Gallagher, whose case made national headlines, was accused by members of his SEAL team of killing a teenage Islamic State combatant and posing for a photograph with his corpse, and of firing at civilians in Iraq in 2017. He was acquitted of all charges by a court-martial, except for the photo offense.
Gallagher faced a life sentence for the murder charges. His sentence for the photo offense included four months in prison, which he already served in pretrial confinement. He was also docked two months’ pay, and the jury reduced his rank to an E-6, which will affect his pension.
But one of Gallagher’s attorneys, Tim Parlatore, hopes to reduce Gallagher’s court-martial conviction by citing examples of others who have committed photo offenses and received nonjudicial punishments (NJP), a way for the military to discipline troops without resorting to a court-martial that typically comes with stiffer sentencing.

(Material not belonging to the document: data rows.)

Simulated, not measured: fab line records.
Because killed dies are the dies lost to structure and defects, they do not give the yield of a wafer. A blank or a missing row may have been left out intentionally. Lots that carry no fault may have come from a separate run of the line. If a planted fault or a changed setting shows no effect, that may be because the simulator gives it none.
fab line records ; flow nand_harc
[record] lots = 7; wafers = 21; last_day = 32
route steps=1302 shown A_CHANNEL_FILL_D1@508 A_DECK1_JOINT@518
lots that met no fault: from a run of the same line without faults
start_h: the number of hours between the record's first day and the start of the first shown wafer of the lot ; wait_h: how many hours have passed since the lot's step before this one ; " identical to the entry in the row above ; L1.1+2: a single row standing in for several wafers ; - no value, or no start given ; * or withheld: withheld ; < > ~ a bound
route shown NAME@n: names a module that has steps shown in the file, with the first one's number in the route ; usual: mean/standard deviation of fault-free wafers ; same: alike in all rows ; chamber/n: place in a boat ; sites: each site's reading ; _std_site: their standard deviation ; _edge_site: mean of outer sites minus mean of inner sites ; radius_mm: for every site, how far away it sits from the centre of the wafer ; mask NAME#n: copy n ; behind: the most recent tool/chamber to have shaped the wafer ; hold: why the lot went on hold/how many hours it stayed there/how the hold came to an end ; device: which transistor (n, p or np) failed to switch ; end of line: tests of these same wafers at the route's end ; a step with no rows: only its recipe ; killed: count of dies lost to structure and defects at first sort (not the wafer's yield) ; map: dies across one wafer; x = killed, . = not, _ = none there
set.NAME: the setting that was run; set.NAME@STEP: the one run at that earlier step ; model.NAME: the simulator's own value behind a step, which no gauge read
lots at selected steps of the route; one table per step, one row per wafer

“As many of you know, he was acquitted of all serious charges, but convicted of being in a photo with a terrorist’s corpse — an offense usually handled at NJP/Captain’s Mast/Article 15. I am therefore petitioning the convening authority to disapprove this charge (and the associated reduction in rank) and instead impose NJP.”
Parlatore told The San Diego Union-Tribune that since none of the other SEALs who took photos with the Islamic State combatant’s body weren’t being charged with photo offenses, “We shouldn’t let [Gallagher] take a court-martial conviction — which a lot of people take as a felony — that could affect his rights that come along with a criminal record.”
“Since Eddie Gallagher has a large number of supporters, I figured, ‘Why not?'” Parlatore told INSIDER via phone regarding his decision to post the request.
Parlatore’s post asks supporters of Gallagher to send him examples of prior photo offenses that had received NJPs, helping him cite precedent for handling Gallagher’s case at a lower level. Since these kinds of cases aren’t readily searchable and accessible to him as a civilian, he said, he had to “crowdsource” examples of such cases.
Parlatore told INSIDER that he’d already received about 25 responses — from the recently retired to Vietnam veterans.
Rear Adm. Bette Bolivar will decide how to consider Parlatore’s request. According to The San Diego Union-Tribune, Bolivar, who oversaw Gallagher’s court-martial, has 120 days to approve or change Gallagher’s sentence.
“Everything that I’ve seen so far, she seems to be very fair. And this is something that she’ll look at, hopefully, favorably,” Parlatore said.
“The idea of an NJP, it makes sense given the severity of the charges he’s convicted of,” Parlatore said. “What I’m asking for is not unprecedented.”
“Ultimately, what I’m trying to do here is to get Eddie retired and home with his family,” Parlatore said.
Attempts to reach Gallagher’s wife, Andrea, for comment were unsuccessful.